Tuesday, January 09, 2007

Notes on the Enlightenment for Euro/World Literature

The Enlightenment

(owes a great deal to The Eurlopean Enlightenment at WSU, http://www.wsu.edu/~dee/ENLIGHT/ENLIGHT.HTM)

It’s very hard to pin down just when the Enlightenment began, and much of Enlightenment thought still informs our world today, so it’s really almost as if we still live in the Enlightenment. But, for convenience, let’s say the term refers to the 18th century (1700s) in Europe. The term was coined by people of the time (this is unusual – most major movements in thought and literature are named after the fact by historians)

Doctrines of Enlightenment thought:

  1. The universe is fundamentally rational and can be understood through the exercise of reason.
  2. Truth can be arrived at through empirical observation, the application of reason, and systematic doubt.
  3. We understand truth through experience, not authority. That is, we should learn for ourselves, not depend on or let our experience be overridden by authority.
  4. Just as we can unserstand the natural world through observation, reason, and doubt, we can do the same thing with human life. Both our individual lives and our social lives can be understood and even manipulated through reason.
  5. The history of humanity is a history of progress. (We’re only getting better!)
  6. Humans can improve themselves through reason and education.
  7. Religious doctrines have no place in the understanding of the natural world or of human interactions.

End of info from WSU: the following are notes and thoughts on the introduction in The Norton Anthology of World Literature, Vol. 2

Samuel Johnson – ethics= a form of morality (“He that thinks reasonably must think morally.”)

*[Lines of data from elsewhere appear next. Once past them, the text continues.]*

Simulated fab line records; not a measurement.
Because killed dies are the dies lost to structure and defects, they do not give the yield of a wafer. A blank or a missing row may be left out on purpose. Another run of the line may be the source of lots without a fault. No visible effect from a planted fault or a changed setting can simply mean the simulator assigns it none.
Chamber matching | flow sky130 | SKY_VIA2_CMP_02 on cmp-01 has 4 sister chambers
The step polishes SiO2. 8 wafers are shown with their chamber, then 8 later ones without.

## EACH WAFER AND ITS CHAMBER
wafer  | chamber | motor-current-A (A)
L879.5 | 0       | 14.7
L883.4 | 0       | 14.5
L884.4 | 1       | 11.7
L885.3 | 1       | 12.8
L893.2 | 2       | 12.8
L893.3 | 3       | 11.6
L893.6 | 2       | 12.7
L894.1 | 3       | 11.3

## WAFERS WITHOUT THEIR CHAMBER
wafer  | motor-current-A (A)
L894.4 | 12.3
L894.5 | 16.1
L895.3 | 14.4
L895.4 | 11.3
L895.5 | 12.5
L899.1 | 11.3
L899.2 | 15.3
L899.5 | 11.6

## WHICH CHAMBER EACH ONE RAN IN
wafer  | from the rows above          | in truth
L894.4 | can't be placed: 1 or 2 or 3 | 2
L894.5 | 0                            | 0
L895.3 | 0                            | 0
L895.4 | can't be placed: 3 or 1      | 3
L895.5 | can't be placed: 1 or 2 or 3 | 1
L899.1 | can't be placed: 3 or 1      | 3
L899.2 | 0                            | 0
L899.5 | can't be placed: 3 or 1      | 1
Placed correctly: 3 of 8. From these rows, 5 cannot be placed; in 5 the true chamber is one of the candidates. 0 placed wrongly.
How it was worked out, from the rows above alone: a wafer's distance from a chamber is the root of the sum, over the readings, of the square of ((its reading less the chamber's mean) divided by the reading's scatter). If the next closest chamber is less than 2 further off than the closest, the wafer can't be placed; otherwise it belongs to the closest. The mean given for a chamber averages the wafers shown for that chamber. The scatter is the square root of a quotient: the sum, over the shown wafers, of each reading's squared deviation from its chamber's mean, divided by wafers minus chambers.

Rene Descartes – individuality= our minds, our ability to be thinkers (“I think, therefore I am.”)

Deism, which saw an impersonal deity, was very popular (also popular with US founding fathers, who lived at this time). The idea of a “clockmaker God.” He/she must be there (what else made the world) but now lets it run according to natural laws. No miracles, supernatural events, no need for priests.

Goal: moderate the “passions” with reason. We’d be much better off (do we now call the “passions” the unconscious?

Society more important than individuals

Much satire of social mores (The Rape of the Lock, The Princess of Cleves, Tartuffe, Gulliver’s travels, Candide, Rasselas), but the idea was not to overthrow all social norms but to point out the problems if they were misused. If people actually lived up to what they were supposed to do according to society, instead of doing everythingk they could to make it look like they were doing what they were supposed to do, the world would work well, make sense in a rational way.

Women become increasingly unimportant in works with a broad social scope: romantic love was deemphasized (it’s a passion, after all) and women’s “place” was in the home = private life. Private, in this thought system that emphasizes society over individual, is much less important than public. Therefore, women much less important than men.

Nature = sense of permanence. It works according to a system of natural laws (remember, Isaac Newton was cutting edge stuff here - 1687). Thus, those laws show that the deity had a plan. And, if the natural world is permanent, if natural law is permanent, then human nature must be permanent too. People are people, regardless of their time period. (Racine’s ancient Greek story should be understandable – we can follow why Phaedra was tormented by her desires because se know, basically, what people are like from our own observations.)

Conventions of writing = conventions of behavior (think manners for books and poems)

Literature is meant to delight and to instruct. It, too, should follow rational “laws” so that it will make sense and be enjoyable for readers. But it may be hard for modern readers until we learn the conventions; they are laws unto themselves, rules about how literature should work, not necessarily the realism we of the 21st century are used to. Remember, all that was needed was a consistent set of rules that made sense and that everyone understood.

Conflict: the Ancients vs. the Moderns (see p. 7)

Satire: a problem for those who believe in authority? Or a way of calling attention to those who are being irrational while believing (or at least saying) that they’re just following the conventions of society?